Kim Haywood, director of the UK's National Beef Association (NBA), says, "We are aware that many beef farmers are under short-term cash pressure that is not being helped by the unexpected easing of slaughter prices over the last three weeks."
"But we would urge them to take a long-term view and recognise that this autumn could be a good time to hold on to breeding stock. Important market trends are moving in the sector's favour."
Farmers are currently receiving the highest prices for beef cattle since 1995 – the year before the industry suffered a huge drop in consumer confidence as a result of BSE.
Higher ex-farm returns look good on paper, but many producers feel that they are not making enough profit to allow for future investment.
The decline in confidence throughout the beef sector is manifest in figures from the Scottish Government. Ten years ago, the beef breeding herd in Scotland, which is mostly based on the hills and uplands, totalled 534,520 head. As of June this year that figure had slumped to just over 484,000. No statistician has yet attempted to calculate the cost of this downturn to the rural economy, but it must be considerable.
During the first eight months of this year, UK abattoirs reported an increase of 20 per cent in the throughput of cull cows. Many of these additional 7,450 cattle were suckler cows more than capable of breeding calves that could have entered the food chain within two years.
The result is that supplies are increasingly tight, although there appears to be a growing resistance to higher retail prices as consumers switch to lower-value cuts.
The fall in the breeding herd has resulted in an 8 per cent decline in the number of prime cattle coming forward for slaughter in Scotland in the first nine months of this year, with a 4 per cent fall in England and Wales and a 12 per cent slump in Northern Ireland. Total UK beef production, including that from cull cows, is forecast to slip by at least 2 per cent in 2009.

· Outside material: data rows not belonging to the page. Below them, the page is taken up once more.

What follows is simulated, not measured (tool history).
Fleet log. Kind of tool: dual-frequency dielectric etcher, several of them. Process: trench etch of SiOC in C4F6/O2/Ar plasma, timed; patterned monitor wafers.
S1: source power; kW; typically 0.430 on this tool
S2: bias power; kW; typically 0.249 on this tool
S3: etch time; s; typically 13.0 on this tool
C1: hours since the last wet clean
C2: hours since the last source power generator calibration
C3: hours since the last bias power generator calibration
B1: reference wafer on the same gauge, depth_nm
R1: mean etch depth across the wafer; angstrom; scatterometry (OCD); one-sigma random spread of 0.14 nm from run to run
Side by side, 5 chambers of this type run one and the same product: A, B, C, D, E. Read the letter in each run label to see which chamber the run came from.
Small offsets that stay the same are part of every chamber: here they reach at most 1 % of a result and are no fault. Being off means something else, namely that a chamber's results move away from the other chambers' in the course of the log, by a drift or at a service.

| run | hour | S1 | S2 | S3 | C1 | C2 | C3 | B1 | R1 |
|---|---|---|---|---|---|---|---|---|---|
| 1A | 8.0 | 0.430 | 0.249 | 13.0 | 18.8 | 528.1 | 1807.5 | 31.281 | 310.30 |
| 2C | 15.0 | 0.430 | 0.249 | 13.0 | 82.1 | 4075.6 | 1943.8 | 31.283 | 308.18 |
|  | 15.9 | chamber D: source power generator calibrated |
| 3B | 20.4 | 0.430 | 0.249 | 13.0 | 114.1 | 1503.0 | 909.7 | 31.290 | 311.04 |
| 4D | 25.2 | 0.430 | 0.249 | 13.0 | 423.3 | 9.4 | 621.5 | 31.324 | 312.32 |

Haywood said: "Domestic supplies are also being trimmed by export sales, which, so far this year, have risen by 12 per cent to 46,000 tonnes with a further 6 per cent increase anticipated in 2009 with sterling remaining weak against the euro.
"Given those circumstances, it is reasonable to think that too many breeding cows have already been taken out of the system and that every female that can produce a calf will be needed in the future."
Increasing beef and meat production in general is not a concept that sits well with Michael Appleby, the visiting professor of animal welfare at the Scottish Agricultural College.
Speaking before an invited audience in Edinburgh, he claimed that 18 per cent of the world's greenhouse gas emissions were directly linked to the livestock industry. He said meat eating should become a "special event" as livestock use a vast quantity of the world's resources.